Crash Course
Conceptually you can think of a docker container as a newly created VM containing the bare essentials for an OS.
The docker image is like a VM template. Containers are the live instances of the image. We specify how to build an image using a Dockerfile
, much like a vagrantfile
. It contains the libraries, programs, and configuration we need to run what ever application we would like to run in a container.

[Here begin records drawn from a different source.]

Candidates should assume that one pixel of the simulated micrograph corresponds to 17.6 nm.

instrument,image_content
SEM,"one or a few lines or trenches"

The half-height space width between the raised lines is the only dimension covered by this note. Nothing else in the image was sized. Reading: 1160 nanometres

Consider this simplified example from nginx:
# Choose base image (in this case ubuntu OS)
FROM dockerfile/ubuntu
# Install nginx
RUN apt-get update && apt-get install nginx
# Define default command to run when the container starts.
# i.e the nginx webserver
CMD ["nginx"]
# Expose ports. Allowing our webserver to be accessible outside the container.
EXPOSE 80
EXPOSE 443
The dockerfile is really simple - a quick installation and some minor configuration. The real nginx dockerfile has a few more optimizations, and configuration steps like setting permissions, environment variables, etc.
Why Are Images Useful?
The usefulness of images/containers is that they can be shared around and deployed on any machine with a running docker daemon. This is really useful for development workflow. Instead of trying to replicate production, staging, dev environments to reproduce bugs etc. we can save the container as an image and pass it around.
JVM stuff
Docker images are like building blocks sharing parts that are the same and only adding on bits that are new (which means less disk space usage for us!). If you have multiple applications that require a JVM you would use a java base image. It does mean multiple instances of the JVM are running but that is a tradeoff/design issue you would make when choosing docker.
Data Containers
These are abit confusing, they basically allow your data to become portable just like your application containers. They aren't necessary, simply another design decision. You can still export DB data to CSV and all the usual methods of moving it around from within your application container. I personally don't use data containers in my workflow as I'm dealing with TBs of data and data portability is not a huge concern. I use volumes instead, you can tell docker to use a host file system directory to store its data in. This way the data is stored persistently on the host irrespective of the lifetime of the docker container or image.
Build
We'll discuss this first then developer workflow will make more sense.
There really are 2 main ways of going about this:
If continuous integration is your goal, I find volumes are the way to go. Your docker containers would use volumes to mount their application source code on the host filesystem. This way all you'd have to do is pull the source code, restart the container (to ensure changes to the source code are picked up), then run your tests. The build process would really be no different to without docker. I prefer this approach because its fast and secondly the application's dependencies, environment etc. often don't change so rebuilding the image is overkill. Mounting source code also means you can make changes in place if times are desperate
The slower alternative, like the one you described, is to 'bake' source code into the image at build time. You would pull new source code, build the image, (optional - push to private docker registry), deploy the container, and then run your tests. This has the advantage of being totally portable but the turnaround time to rebuild and distribute image for every small code change can be painstaking.
Workflow
Docker's purpose is for specifying the environment for applications to run in. From this perspective developers should continue to work on application code as normal. If a developer would like to test code in a container they'd build an image locally and deploy a container from it. If they wanted to test in a production or staging image you could distribute that to them.
Lastly, the most simple pro tip for working with containers :)
To login to a container and explore whats going on you can run
docker exec -it container-name bash
Disclaimer
I'm aware of some over simplifications in my explanations. My goal was to add as little confusion and new terms as possible. I find this only complicates things tasking away from the core ideas, use cases, etc. which the OP seemed most concerned with.